Blockchain and Capital Markets - so much to reconcile

10.02.16 Steve Miller

Blockchain technology has been hailed by admirers as having same the revolutionary potential that the internet did two decades ago. Entrepreneurs, politicians, and investors have been quick to voice their ideas about the ways it could create efficiencies and reinvigorate a range of industries ranging from retail, to insurance, and even the legal profession.

Why all the excitement?

Blockchain technology creates new possibilities for organising and sharing data. The central principle is to create a single version of the truth, which can be accessed and used by all participants. This shared version, or ledger, can combine data which would currently be stored in different systems to create a much richer dataset than exists in any one data source today.

This in turn enables new processes to be developed, based on the availability of transparent real-time data - and the impact will undoubtedly span multiple industries. But the most compelling use cases for blockchain technology are undoubtedly in finance. Storing client identities, handling cross-border payments, simplifying trade clearing and reconciliation processes, or even creating self-executing smart contracts like bonds that automatically pay interest to the holder at set intervals, are all situations that would lend themselves to blockchain’s consensus-driven distributed ledger mechanism.


Within the financial services industry, the excitement around blockchain is being most keenly felt within Capital Markets. After all, storing and agreeing datasets of financial obligations and ownership is the central premise of Capital Markets operations. Existing processes are complex, and due to fragmented data structures using incompatible standards, extremely inefficient.

In particular, our customers tell us that data reconciliation is a drain on resources, and often involves an element of manual processing which can introduce errors and unacceptable levels of risk. So it’s not hard to see why blockchain technology holds such a strong appeal.


Is this really a problem worth solving? Euroclear and Oliver Wyman recently published a joint paper called “Blockchain in Capital Markets: the Prize and the Journey”. The paper calculated that IT and operations expenditure in capital markets is close to US $100 billion per year among banks. In addition, post-trade and securities servicing fees are in the region of $100 billion, and significant capital and liquidity costs are incurred as a result of delays and inefficiencies within market operations. If blockchain technology could reduce these costs by just a few percent, it would mean billions of dollars in annual savings.

How will the financial services industry adopt blockchain technology?

The Euroclear / Whyman report posits that there are three key drivers for adoption. The first is disruption by FinTech challengers, the second is collaborative efforts by industry players, and the third is mandated policy by industry supervisors or regulators. Which of these is likely to prove most persuasive?

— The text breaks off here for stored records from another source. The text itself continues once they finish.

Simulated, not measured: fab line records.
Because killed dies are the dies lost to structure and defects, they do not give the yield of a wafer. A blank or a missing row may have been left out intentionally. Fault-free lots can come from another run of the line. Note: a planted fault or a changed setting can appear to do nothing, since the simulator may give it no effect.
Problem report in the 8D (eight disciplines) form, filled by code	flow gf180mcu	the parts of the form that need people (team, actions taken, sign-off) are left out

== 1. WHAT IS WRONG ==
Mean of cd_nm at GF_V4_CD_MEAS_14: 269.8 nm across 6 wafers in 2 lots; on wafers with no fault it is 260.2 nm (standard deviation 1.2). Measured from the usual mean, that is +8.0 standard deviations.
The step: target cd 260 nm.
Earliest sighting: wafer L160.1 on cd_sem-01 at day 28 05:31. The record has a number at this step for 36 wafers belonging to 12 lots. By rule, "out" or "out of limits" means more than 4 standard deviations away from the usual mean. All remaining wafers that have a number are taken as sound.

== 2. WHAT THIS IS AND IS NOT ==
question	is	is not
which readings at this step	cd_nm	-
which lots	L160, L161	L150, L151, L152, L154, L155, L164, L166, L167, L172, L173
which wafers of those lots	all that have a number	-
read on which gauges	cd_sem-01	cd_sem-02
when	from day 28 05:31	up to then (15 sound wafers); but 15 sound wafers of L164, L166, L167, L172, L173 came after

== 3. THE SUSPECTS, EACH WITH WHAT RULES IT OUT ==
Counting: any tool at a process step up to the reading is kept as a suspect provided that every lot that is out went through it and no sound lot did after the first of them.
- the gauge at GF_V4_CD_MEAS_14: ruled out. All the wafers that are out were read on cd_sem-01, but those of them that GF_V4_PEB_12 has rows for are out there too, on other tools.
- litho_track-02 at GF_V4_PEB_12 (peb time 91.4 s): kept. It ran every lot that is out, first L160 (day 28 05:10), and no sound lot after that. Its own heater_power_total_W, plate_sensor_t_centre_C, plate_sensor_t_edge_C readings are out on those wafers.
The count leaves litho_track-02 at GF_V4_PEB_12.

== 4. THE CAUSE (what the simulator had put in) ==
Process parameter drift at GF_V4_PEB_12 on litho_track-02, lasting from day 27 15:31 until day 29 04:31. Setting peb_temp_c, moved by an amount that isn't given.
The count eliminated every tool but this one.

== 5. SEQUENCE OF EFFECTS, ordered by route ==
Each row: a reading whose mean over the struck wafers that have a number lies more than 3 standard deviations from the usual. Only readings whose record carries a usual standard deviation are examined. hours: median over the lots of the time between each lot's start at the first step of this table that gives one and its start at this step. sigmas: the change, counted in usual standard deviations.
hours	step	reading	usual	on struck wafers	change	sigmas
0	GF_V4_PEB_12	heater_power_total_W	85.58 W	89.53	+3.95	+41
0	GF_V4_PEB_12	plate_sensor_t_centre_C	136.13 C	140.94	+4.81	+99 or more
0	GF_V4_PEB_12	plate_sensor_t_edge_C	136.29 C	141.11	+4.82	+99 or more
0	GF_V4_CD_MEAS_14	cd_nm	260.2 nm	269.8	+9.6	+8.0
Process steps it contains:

While FinTech startups with a focus on innovative blockchain use cases are hitting the headlines, and undoubtedly raising the profile of the technology as a whole, I believe that outside of the retail and payments space, their impact is likely to be somewhat limited.

Instead, it is quite apt that the adoption of this consensus-driven technology will require industry consensus. Several major players including JP Morgan, Wells Fargo, State Street, and the London Stock Exchange Group have already joined forces to examine the potential of blockchains. The R3CEV consortium, a working group formed of 42 banks, is also collaborating to develop a protocol for blockchain technology for the banking sector. In addition, nearly every major bank and financial institution currently has it's own internal task force charged with understanding the technology and its implications for their business.

We are also seeing increasing interest from industry bodies who are keen to inspect the technology from a regulatory standpoint and shape its evolution. Given that change in the securities markets has historically been either collaborative (e.g. FIX) or mandated (e.g. de-materialisation), it seems likely that adoption will be driven by a collaboration between incumbent financial institutions, combined with regulatory policy driven by bodies such as Euroclear, the DTCC, or the ECB. And while such broad collaboration is likely to mean that adoption will happen, it is also likely to mean that - as with so many previous initiatives - it may take much longer than originally anticipated.